Unifying research data collection methods and capturing data streams in an organized and standardized manner are becoming increasingly important in laboratories as digital processes and automation progressively shape the laboratory workflows. In this context, the internet of things (IoT) not only offers the opportunity to minimize time-consuming and repetitive tasks by delegating them to machines, but it also supports scientists in curating data. As a contribution to the establishment of IoT tools in academic research laboratories, a microscale reaction calorimeter is exemplarily connected to a modular open-source IoT-platform. The microscale calorimeter’s process data is streamed to the data platform for storage and analysis. Advantages of the platform from academia’s point of view are presented. Finally, the application of the platform was successfully tested with the hydrolysis of acetic anhydride. The data were accessed and analyzed exclusively via the IoT-platform, which provided important advantages for the operator in terms of standardized evaluation in just a few steps.

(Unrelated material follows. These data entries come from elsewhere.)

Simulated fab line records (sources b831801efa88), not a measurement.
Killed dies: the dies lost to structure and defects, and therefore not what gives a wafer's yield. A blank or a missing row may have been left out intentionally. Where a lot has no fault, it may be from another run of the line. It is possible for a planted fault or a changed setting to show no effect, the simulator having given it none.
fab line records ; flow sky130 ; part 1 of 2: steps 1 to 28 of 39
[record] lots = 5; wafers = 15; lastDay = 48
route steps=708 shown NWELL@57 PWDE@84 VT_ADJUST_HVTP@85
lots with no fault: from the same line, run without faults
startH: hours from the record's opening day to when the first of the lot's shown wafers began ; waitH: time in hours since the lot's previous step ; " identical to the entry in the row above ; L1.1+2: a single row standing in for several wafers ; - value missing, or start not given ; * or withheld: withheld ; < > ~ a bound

Keywords: data curation, data management, flow calorimetry, internet of things, open-source software

Graphic abstract:

Introduction

The internet of things (IoT) enables a technical world in which most any device can be connected to the internet and provide real-time data to both other devices and central control systems. [1] Thus, processes and workflows can be automated for many applications. Focusing specifically on chemical laboratories, IoT systems allow chemists, for example, to monitor their reactions in real-time and view the data as needed. In this context, automated, continuously operated, small-scale apparatuses—in research laboratories in particular—represent data factories whose data must be managed accordingly. [2] With such apparatuses, input parameters such as flow rate, temperature, and stirrer speed can be changed quickly. The system also adapts quickly to changing conditions due to the instruments' small size. This allows sequential experiments to be performed in rapid succession, often in a semi-automated way, minimizing time-consuming and repetitive tasks for researchers and enabling them to focus more on interpreting results. In addition, data, and thus also research data, must be stored, processed, and interpreted in a meaningful way. In 2016, Wilkinson et al. [3] proposed the FAIR Data Principles, which formulate principles that sustainable and reusable research data must fulfil and that data infrastructures should implement accordingly as part of the services they offer. According to the principles, data should be findable, accessible, interoperable, and re-usable (FAIR).[3]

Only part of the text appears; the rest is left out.